Deep Learning Method Improves Detection of Galaxy Mergers Across Mass Ranges
Researchers developed a convolutional neural network trained on simulated images to identify galaxy mergers at redshift z~1, achieving 65% overall accuracy across a wide range of galaxy masses from 10^8 to 10^12.5 solar masses. The method represents an advance because previous merger identification techniques were primarily calibrated for high-mass galaxies, which are easier to detect but less common than low-mass systems. This capability is important for understanding galaxy evolution and preparing for upcoming large astronomical surveys like JWST and Rubin Observatory.
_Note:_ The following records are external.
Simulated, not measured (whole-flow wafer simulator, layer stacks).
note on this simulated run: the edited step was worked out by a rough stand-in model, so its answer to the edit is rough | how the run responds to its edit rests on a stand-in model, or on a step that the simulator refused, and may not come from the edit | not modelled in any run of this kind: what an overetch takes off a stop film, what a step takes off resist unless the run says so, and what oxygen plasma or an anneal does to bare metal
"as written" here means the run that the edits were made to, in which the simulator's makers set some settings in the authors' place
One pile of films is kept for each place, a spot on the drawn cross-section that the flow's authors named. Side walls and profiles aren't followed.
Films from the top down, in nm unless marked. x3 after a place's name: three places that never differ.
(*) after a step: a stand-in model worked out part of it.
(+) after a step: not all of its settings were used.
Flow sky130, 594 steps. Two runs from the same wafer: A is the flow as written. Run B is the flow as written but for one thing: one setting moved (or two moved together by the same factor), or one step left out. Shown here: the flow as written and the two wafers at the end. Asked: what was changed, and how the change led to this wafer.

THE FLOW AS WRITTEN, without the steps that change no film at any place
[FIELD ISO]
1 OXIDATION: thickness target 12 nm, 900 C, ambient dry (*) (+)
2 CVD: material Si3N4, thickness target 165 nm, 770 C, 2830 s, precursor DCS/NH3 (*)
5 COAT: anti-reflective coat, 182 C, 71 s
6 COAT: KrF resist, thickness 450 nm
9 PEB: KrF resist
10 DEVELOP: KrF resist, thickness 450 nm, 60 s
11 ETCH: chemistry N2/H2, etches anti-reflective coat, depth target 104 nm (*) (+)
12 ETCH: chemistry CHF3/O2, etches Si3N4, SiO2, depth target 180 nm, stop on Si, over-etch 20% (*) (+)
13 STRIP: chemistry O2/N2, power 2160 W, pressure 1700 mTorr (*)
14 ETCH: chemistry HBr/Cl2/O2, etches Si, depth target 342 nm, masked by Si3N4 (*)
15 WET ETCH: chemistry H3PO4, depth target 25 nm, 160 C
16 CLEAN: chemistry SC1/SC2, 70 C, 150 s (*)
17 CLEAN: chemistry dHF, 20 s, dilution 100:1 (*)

Astronomers have developed a machine learning approach to identify galaxy mergers across a broader range of stellar masses and mass ratios than previous methods allowed. The team trained a convolutional neural network using mock Hubble Space Telescope images created from the IllustrisTNG50 cosmological simulation, testing it on galaxies at redshift z~1 with masses spanning from 10^8 to 10^12.5 solar masses and mass ratios down to 1:10. The network achieved 65% overall accuracy, with particularly strong performance on major mergers at early stages (74% accuracy), comparable to networks trained at lower redshifts or higher masses. The researchers identified orientation angle as a key limitation, finding that 98% of mergers are detectable from at least one viewing angle but only 61% from most angles. The work addresses a critical gap in merger identification methodology and provides a tool applicable to upcoming large surveys including JWST, Rubin Observatory, Roman Space Telescope, and Euclid.
What's missing
The study's own limitations include: the 65% accuracy rate indicates substantial room for improvement before deployment on real observational data; the method was trained exclusively on simulated IllustrisTNG50 images and may not generalize perfectly to real HST or future survey data; the impact of confounding variables like star formation on real-world application is acknowledged but not fully explored; and the practical computational requirements and runtime for applying this network to large survey datasets are not discussed.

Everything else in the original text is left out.